Profile: Oedoria

Update 27.3.2018(7.3.2018)billn

Tasted in Liergues with Didier Falque, 12 February 2018.

Cave Cooperative Oedoria Liergues
168 Rue du Beaujolais
69400 Liergues
Tel: +33 4 74 71 48 08

This cave cooperative was formed in 2009 by the fusing together of the Cave Cooperative de Liergues (established 1929) and the Cave Cooperative de Theizé (established in 1961). This single entity is now responsible for 230 members making wine from 860 hectares of vines – they had a turnover of €10 million in 2017. There are Oedoria-branded shops in Létra, Liergues and Theizé. Principally, the production is red Beaujolais, though there’s some white and rosé too – in fact this cave is the biggest single producer of Beaujolais Rosé. Whilst there is a tiny amount of Morgon produced here, there is also quite a large production of cremant, made entirely on this site. It is only Oedoria and Jean Loron who fully produce their cremant.

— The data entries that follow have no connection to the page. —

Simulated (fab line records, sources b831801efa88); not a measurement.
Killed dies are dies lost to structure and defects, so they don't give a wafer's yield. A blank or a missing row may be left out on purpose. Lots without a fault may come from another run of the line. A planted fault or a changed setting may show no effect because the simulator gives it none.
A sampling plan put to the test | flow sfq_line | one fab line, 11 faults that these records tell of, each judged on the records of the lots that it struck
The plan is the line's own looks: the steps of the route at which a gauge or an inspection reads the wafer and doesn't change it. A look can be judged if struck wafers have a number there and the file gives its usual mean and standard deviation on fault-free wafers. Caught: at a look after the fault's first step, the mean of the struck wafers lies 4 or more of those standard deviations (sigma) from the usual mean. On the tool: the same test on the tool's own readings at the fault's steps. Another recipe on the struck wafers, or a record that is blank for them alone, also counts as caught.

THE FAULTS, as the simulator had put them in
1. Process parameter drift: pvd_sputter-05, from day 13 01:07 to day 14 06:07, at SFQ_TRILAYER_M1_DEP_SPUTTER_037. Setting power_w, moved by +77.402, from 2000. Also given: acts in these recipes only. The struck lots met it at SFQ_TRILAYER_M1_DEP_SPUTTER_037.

Oedoria commercialises 12-15% of its production in bottle – some 650 k bottles – the rest is sold in bulk to négociants. As well as the passing trade from their shops, a significant amount of wine is sold to the restaurant trade, very little ends up on the shelves of supermarkets. There is some export from here, but it is early days for that and the volumes are modest.

The cuverie in Liergues is classic old co-operative with its large cement tanks – used to finish the fermentations, some having temperature regulation. The tanks are individually named after the founders of the cave, though it’s not just ‘old’ – there were new presses bought for here in 2016.

As for 2016 Didier comments that “Here in the south of the Beaujolais we were quite frosted in 2016 – it’s the smallest harvest that we’ve seen for 25 years – smaller than 2003. We made about 60% of normal our usual volume.

The wines…

Rather a modest range of wines, but also the wines are rather cheap. Flavours only becoming really interesting with their top range of cuvées ‘Accord Majoeur’ – and these will only cost you around €6 – so there is much value.

2016 Atout Coeur (mid-range wines) Bourgogne Blanc Les Pierres Dorées
About 60% elevage in barrel, principally from the Pierres Dorées, not a large production here.
Plenty of aromatic volume, some sweetness and rather a lot of vanilla oak. In the mouth this is better, more mineral, clean and open, still strongly oaked but less overtly than the nose.

2016 Instant Bonoeur (the cheapest label) Beaujolais Blanc
Similar vine location but with extra granite – all tank elevage
A little more aromatic impact – no oak – slightly cheesy reduction. Supple, concentrated, quite silky – a width of flavour. Pretty standard Beaujolais Blanc – the finish is the best part.

2016 Instant Bonoeur, Beaujolais
‘It changes its register becoming quite pinot in only about 3 years.’
Bright, fresh fruity. Open, plenty of flavour and energy, some depth of earthy minerality – a good finish.

2016 Atout Coeur, Beaujolais l’Exception
The word Beaujolais can only seen on the back label – also all tank elevage. ‘This wine is about the style of vinification and general origin – not ‘vins de terroir’ that follow’
Wider and deeper nose this plenty of freshness. Good volume, more depth of flavour and intensity of flavour. A nice breadth in the finish, still with some tannin – wait 12 months – this is decent enough.

2016 Accord Majoeur (top level) Beaujolais Rouge VV
Parcel selection, vines older than 30 years. Longer vinification 8-12 days with remontage and some pigeage.
Not the widest nose but there is depth and quite an attractive fruit. More mouth-filling, good texture, nice points of complexity – this has much complexity and really attractive fresh flavour. This is very good.

2016 Accord Majoeur Coteaux Bourguignone Cuvée Privilège
Some tank and some barrel, this €6, the last €6.20
A little extra depth and weight to the aromas, accented with pretty high-toned fruit. Supple, weighted, depth of flavour with excellently fine tannin, maybe the only place I can see the oak. This is a lovely, tasty, wine.

2016 Moulin à Vent Les Signatures de Terroir
A rather modest nose but with a good width. Quite a good weight of flavour, the texture is not bad either. The concentration is relatively modest vs a domaine but the wine has direction and is very tasty, holding very well in the finish. Good wine

2016 Morgon Côte de Py
Nice label, and no extraneous cuvee name additions.
Unlike the width of the last wine, this is more about depth of aroma. Sleek, direct, great mouth-feel, the fruit flavours very direct and primary – only slowly melting over the palate. This is a wine to wait for. Good wine.

And Cremants?

Crémant de Bourgogne Rubis
Made with a pinot base.
A sweetness on the nose – sweet, quince style fruit. Lots of bubble but not harsh, slowly melting flavour over the palate – easy but very tasty. No rigour which I often find in blanc de noir. Good wine!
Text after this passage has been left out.